In 1987, not even Larry Wall could have predicted the Web. Perl's first wave of adoption was system administration. Perl's second wave of adoption was as a language for CGI programming.
My goal for Perl 6 is a language for general-purpose programming.
One of the design goals for Perl 5 was to remove arbitrary distinctions. Perl 4 was embeddable, but extending it for Oracle or Sybase or access to other database systems meant recompiling the Perl 4 binary. This is why you still occasionally see references to oraperl or sybperl.
Perl 5's greatest benefit is the development of the CPAN. That's not necessarily something Larry could have predicted in 1993 -- and certainly not in 1987 -- but designing Perl 5 for extensibility made the CPAN possible.
Fifteen years after the release of Perl 5.000, the Perl 5 community is still discovering ways to improve CPAN and the Perl 5 extension process.

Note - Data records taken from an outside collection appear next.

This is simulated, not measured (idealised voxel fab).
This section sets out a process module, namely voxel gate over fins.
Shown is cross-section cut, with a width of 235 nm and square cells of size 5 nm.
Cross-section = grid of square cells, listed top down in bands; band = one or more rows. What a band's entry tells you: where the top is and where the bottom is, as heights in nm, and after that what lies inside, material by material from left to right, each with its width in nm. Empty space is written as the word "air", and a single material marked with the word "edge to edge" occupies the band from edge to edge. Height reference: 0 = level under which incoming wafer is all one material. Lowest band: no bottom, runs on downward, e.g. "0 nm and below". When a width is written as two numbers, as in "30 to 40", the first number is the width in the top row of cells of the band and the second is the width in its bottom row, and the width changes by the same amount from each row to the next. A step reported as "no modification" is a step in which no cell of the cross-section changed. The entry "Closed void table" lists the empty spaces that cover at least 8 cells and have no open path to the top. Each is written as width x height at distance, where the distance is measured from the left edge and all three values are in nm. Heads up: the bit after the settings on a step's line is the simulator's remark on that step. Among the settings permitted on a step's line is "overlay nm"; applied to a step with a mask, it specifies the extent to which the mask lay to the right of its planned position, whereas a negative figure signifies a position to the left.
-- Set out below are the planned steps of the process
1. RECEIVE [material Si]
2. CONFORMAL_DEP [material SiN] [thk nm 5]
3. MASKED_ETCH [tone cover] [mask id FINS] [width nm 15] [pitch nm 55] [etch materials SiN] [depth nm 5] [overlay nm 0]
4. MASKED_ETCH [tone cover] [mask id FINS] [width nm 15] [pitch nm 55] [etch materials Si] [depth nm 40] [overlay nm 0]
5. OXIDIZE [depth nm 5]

That's normal. That's expectable. As a language designer, the best you can hope for is to encourage this kind of evolution and revolution. Mostly you have to hope that none of your design decisions actively prevent it. You also have to accept that you won't get it all right the first time.
I've written before that rapid, feedback-aware iteration is an effective way to understand a problem and find working solutions. Feedback from real users with real uses is invaluable (see also why Pugs and, later, Rakudo multiplied the velocity of Perl 6). You won't understand the problem fully until you've had to balance multiple, sometimes contradictory, constraints. Just as no battle plan survives contact with the enemy, no software design survives contact with users unscathed. You may find that you're painting yourself into a corner.
There's a balance: you don't want to cause users unnecessary pain by rapid, arbitrary change, but legacy code and features can hamstring a project.
(Sebastian Riedel's Version Numbers and Backwards Compatibility demonstrates a conundrum: how do you get this feedback early in a project's life when the CPAN is such a compelling distribution mechanism? The CPAN ecosystem provides few tools to manage rapid yet backwards-incompatible releases.)
That balance is especially difficult in language design, where consistency of expression and abstraction and concept is important. 361 contradictory Perl 6 RFCs demonstrate that Perl 5 has real flaws, but a language revision which adopted those RFCs in whole would be a mess.
A vision for the present and future of a software project is important, but that vision must also seek uniformity (where possible) and emphasize differences (where possible). Similar things should look similar and different things should look different. You see this in debates over operator overloading: the C programming language's polymorphic addition operator manages to add integers and floats. You can overload it in C++ to add matrices and irrational numbers. Yet some people rightly complain when someone else overloads it to append to files across a network.
I don't believe anyone really knows how to design a programming language that's sufficiently internally consistent that it's easy to begin, possible to master with minimal pain, well-optimized for its current domain strengths, and ready to take over the Next Big Niche.
I don't know many (successful) general purpose languages which haven't switched their focus more than once. I think "success" for a programming language means that people use it for purposes the designers never anticipated.
That's why discussions about Perl 5 deprecations, for example, frustrate me. I'm sympathetic to the desire not to break existing code (though people always have the option not to upgrade), but I want to remove arbitrary restrictions and smooth off rough edges and make programming tomorrow a little more joyful than programming today.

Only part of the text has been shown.